Subject: Re: wrap up of pipe(2)
To: NetBSD Userlevel Technical Discussion List <tech-userlevel@netbsd.org>
From: Greg A. Woods <woods@weird.com>
List: tech-userlevel
Date: 10/14/2001 14:05:12
[ On Sunday, October 14, 2001 at 12:42:05 (+0700), Robert Elz wrote: ]
> Subject: Re: wrap up of pipe(2) 
>
>     Date:        Thu, 11 Oct 2001 14:21:01 -0400 (EDT)
>     From:        woods@weird.com (Greg A. Woods)
>     Message-ID:  <20011011182101.22938EA@proven.weird.com>
> 
>   | I most certainly ALWAYS want the platform documentation delivered with a
>   | given release to EXACTLY describe the implementation in that very release!
> 
> That's almost impossible, and essentially useless.   Just why would anyone
> need that level of detail?

Perhaps I over-emphasised "always" and "exactly"....   :-)

Indeed without employing a technique such as literate programming it is
practically impossible to have documentation that ALWAYS, EXACTLY,
describes the implementation, but what I really intended to imply there
was a desire for the level of detail afforded by a well worded standards
document, for example -- something almost all systems documentation for
any system I've ever seen has yet to live up to.

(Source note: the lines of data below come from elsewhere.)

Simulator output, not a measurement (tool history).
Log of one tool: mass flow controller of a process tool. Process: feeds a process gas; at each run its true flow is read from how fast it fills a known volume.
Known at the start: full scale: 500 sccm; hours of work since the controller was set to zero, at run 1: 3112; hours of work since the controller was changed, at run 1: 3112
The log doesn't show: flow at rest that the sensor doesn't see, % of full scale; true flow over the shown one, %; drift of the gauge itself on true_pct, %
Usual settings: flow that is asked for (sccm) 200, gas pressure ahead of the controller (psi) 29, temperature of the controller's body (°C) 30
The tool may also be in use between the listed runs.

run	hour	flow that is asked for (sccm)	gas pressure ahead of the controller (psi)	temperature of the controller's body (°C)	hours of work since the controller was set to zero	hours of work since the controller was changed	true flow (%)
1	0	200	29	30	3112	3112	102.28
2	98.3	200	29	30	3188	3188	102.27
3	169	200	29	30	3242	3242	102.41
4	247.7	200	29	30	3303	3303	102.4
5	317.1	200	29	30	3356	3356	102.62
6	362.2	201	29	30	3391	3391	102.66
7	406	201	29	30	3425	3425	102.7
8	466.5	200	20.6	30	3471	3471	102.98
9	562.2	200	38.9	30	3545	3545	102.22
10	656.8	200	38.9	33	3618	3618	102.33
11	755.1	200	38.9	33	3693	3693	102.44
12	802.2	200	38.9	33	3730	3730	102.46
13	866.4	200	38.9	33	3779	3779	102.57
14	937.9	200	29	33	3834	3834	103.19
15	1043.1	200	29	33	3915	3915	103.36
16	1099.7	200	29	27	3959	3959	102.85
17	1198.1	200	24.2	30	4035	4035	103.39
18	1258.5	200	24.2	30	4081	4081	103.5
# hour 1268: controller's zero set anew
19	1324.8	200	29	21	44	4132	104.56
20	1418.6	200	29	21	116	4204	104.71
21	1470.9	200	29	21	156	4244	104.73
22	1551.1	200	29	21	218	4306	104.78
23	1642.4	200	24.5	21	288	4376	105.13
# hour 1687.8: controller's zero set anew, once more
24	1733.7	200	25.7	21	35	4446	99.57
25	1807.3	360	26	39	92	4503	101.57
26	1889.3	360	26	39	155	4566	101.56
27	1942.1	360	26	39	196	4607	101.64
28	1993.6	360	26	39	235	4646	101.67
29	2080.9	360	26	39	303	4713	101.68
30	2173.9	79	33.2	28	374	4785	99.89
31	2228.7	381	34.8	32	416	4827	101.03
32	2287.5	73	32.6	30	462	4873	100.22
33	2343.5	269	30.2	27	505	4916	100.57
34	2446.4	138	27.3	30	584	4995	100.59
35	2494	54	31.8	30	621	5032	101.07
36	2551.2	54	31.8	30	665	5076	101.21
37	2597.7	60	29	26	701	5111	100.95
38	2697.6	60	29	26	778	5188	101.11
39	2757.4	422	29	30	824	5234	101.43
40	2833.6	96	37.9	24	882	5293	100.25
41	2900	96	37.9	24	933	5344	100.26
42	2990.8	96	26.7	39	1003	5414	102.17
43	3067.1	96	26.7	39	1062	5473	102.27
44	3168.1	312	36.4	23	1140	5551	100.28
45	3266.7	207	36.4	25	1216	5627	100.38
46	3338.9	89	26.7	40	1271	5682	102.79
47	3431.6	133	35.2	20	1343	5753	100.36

> If it fails to describe some behaviour that you can observe, then yes,
> that's bad.  On the other hand, if it says "X might happen if Y", there's
> no problem if X doesn't actually happen.  You're not being guaranteed it
> will happen, just being told it might.

Yes of course -- and I don't mind such a warning at all, though I'd
still rather know the difference between something that might happen in
some generic system vs. what could in fact actually happen in the given
system I'm using at the moment.

> Absolutely, no problem there.   But what we're discussing here is the man
> page saying that you might get an EFAULT from a bad address passed to the
> pipe() sys call.   There's nothing wrong with that - including when you
> know that what will actually happen is that you'll get a SEGV instead
> (any use of a bad address in a program can generate a SEGV).

Strictly speaking, yes, there is a problem with this.  If I use the
source code as my documentation the I learn that I cannot ever get an
EFAULT from pipe().  So that to me smells a lot like a bug in the manual
page and I'd fully expect anyone with such attention to detail to
send-pr it!

However I certainly won't complain if the manual tells me that EFAULT is
a possible error on some systems, but _not_ on the one I'm reading that
manual on.  I don't expect such generic information, but I won't
complain if it's there.

> Pass a bad address to read(2) and you'll usually get EFAULT, but I can
> trivially change the implementation of the read syscall so a SEGV happens
> instead (I can trivially change the calling program so a SEGV happens instead).

What's important here is that if you were to make such a change that you
also change the documentation to state that the current implementation
will not return EFAULT when passed a bad address, but that a SIGSEGV
will be raised instead.  At least it's important if you need to
communicate a description of your implementation to any othe user of
your system.

> You need to be able to deal with both - the man pages should make that
> clear.

I only need to be able to deal with both if I'm writing portable code
(and that includes code that'll port to a new release of the same
system).  Yes I do generally want to write portable code, but I do not
need the system manuals to tell me how to do this.

In this particular case the argument against claiming EFAULT as possible
is, I agree, somewhat pedantic (it's more important that the manual also
mention the possiblity of SIGSEGV being raised).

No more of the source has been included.